Basic Categories


  • Longer treadwear plus a good ride and reasonable traction.
  • Emphasis is on good wear, a plush ride, and predictable handling.
  • Passenger All-Season tires will not match that of performance or touring tires. 
  • Branded with the M+S symbol and capable of providing year-round traction (even in light snow)
  • All-season tires are really for three seasons, and winter is not one of them. 
  • They overlap the difference between winter and summer tires, which means they are a compromise.
  • The rubber compound in all-season tires is formulated so it doesn’t get too soft in hot weather, while the rubber mix in winter tires doesn’t get hard in the cold. 
  • All-season compound stays firm but flexible over a wider range of temperatures, but it isn’t as effective at the extremes. 
  • When the thermometer drops below 7°C, winter tires provide better grip, including on dry pavement.

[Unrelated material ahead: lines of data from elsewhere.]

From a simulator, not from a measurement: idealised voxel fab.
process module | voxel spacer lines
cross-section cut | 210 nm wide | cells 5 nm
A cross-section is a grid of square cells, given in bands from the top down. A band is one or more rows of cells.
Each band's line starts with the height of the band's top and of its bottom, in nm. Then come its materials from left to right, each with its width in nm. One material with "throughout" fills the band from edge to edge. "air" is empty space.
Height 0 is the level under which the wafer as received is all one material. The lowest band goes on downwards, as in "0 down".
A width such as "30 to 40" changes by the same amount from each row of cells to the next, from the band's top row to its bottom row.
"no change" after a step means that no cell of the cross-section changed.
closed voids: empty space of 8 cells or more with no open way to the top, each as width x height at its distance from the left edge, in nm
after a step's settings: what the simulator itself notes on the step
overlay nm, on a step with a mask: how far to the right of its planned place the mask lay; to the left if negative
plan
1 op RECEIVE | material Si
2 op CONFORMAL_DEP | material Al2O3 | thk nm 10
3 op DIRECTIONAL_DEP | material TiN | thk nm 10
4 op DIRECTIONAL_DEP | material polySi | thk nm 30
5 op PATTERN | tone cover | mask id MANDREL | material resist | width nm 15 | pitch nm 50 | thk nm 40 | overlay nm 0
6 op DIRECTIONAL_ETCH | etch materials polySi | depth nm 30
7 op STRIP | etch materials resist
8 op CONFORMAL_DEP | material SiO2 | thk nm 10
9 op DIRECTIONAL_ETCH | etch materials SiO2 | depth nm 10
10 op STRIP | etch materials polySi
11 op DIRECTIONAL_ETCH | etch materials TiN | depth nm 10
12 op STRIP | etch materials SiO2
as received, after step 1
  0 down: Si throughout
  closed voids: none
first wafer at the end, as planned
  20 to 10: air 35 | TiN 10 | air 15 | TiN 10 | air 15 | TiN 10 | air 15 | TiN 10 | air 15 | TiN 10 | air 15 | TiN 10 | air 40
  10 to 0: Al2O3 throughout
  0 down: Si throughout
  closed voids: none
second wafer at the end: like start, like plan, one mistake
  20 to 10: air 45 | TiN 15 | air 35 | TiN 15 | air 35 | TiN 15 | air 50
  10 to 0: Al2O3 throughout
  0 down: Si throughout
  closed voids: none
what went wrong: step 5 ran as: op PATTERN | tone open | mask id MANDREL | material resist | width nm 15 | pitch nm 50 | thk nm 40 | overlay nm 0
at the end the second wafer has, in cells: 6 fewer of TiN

  • A nice balance of responsive handling, with good 3 season traction and acceptable tread life.
  • Branded with the M+S symbol but not really recommended for any wintertime driving. (but legal) must have a minimum (5/32nds)
  • Designed for performance and handling.



  • Ideal for high-performance vehicles, and are built for speed and agility.
  • Increases in responsiveness, cornering, and braking capabilities. 
  • Not Branded with the M+S symbol so not legal for any wintertime driving.
  • Specialized tread patterns and rubber compounds that allow for improved precision on the road. 
  • Less grooving and put more rubber in contact with the road. They are design­ed to provide maximum road-holding grip.
  • Compounds of summer tires are designed to remain more flexible, allowing for better traction and grip. 
  • Summer tires may have shallower tread depths that allow for more stability when pushed closer to their limits.


TRUCK/SUV TIRES ( Typically 3 types of design- H/T – A/T – MT )

  • Capable both on- and off-road, with much more off-road toughness than highway tires, Expect to sacrifice some comfort and paved-road traction to get it.
  • These tires typically have as much capability off the road as they do on the road. 
  • They feature multifaceted tread blocks to help deliver traction in any direction on gravel roads and dirt trails
  • Branded with the M+S symbol indicating their ability to provide all-season versatility.
  • Some branded with the 3PMS 


WINTER / SNOW TIRES (Oct 1 – Apr 30th mountain highways)

3 PMS Mountain Snow Flake
  • They’re designed for cold weather that can be dry, snowy, or rainy. 
  • Their grooves channel away slush and snow, and they have lots of sipes – those are the tiny slits in the tread – that improves grip and helps prevent hydroplaning (hydroplaning is when the tire “floats” on top of a puddle instead of pushing through and contacting the asphalt).
  • Different levels of winter tires, so choose the one that’s most appropriate for your conditions. Some have very aggressive tread for deep snow, while others may have mounting holes to insert studs if your part of the country that permits them.
  • Stud use is restricted or banned in some provinces. (In BC Oct 1- April 30th)

Meet severe snow service standards, branded with a mountain/snowflake symbol. 

Also referred to as 3PMS ( 3 Peak Mountain Snowflake )


Recommended to install winter tires in sets of four. (It’s not illegal to install 2 winters – 2 all-seasons). We will if winters are on the back, all seasons on the front

*  Should the best winter tires be installed on the front? … watch video


What they’re all about?

Relatively new to the market, all-weather tires are basically all-seasons with better winter performance. They can handle warmer weather, but their compound and tread move farther over to the winter side than those of all-season tires. They carry the mountain and snowflake logo that indicates a winter tire, which qualifies them under Quebec and BC requirements, and for insurance discounts.

The pros and cons

  • One set of tires do you all year, without the need to buy, swap, and store. 
  • Most of them do a very good job of getting through snow and channeling away water to help prevent hydroplaning.
  • Compromise between the seasons, they’re still not as effective as dedicated winter tires, especially for braking distance. 
  • Their rubber compound is softer than an all-season, they tend not to last as long, and their tread-wear warranty is usually shorter than that of an all-season.  All-Weather tires usually do come with a mileage warranty (check manufacturer). Winter tires seldom, if ever, come with a tread-wear warranty.


Should you use them?

All-weather tires are mostly suited for drivers in areas that don’t get a lot of snow and ice, or very cold winters – think Toronto or BC’s Lower Mainland, not Whitehorse (or, for that matter, frequent trips to skiing or cottage country). Winter tires are still better, but if you’re dead-set against buying and installing them, then we suggest using all-weather.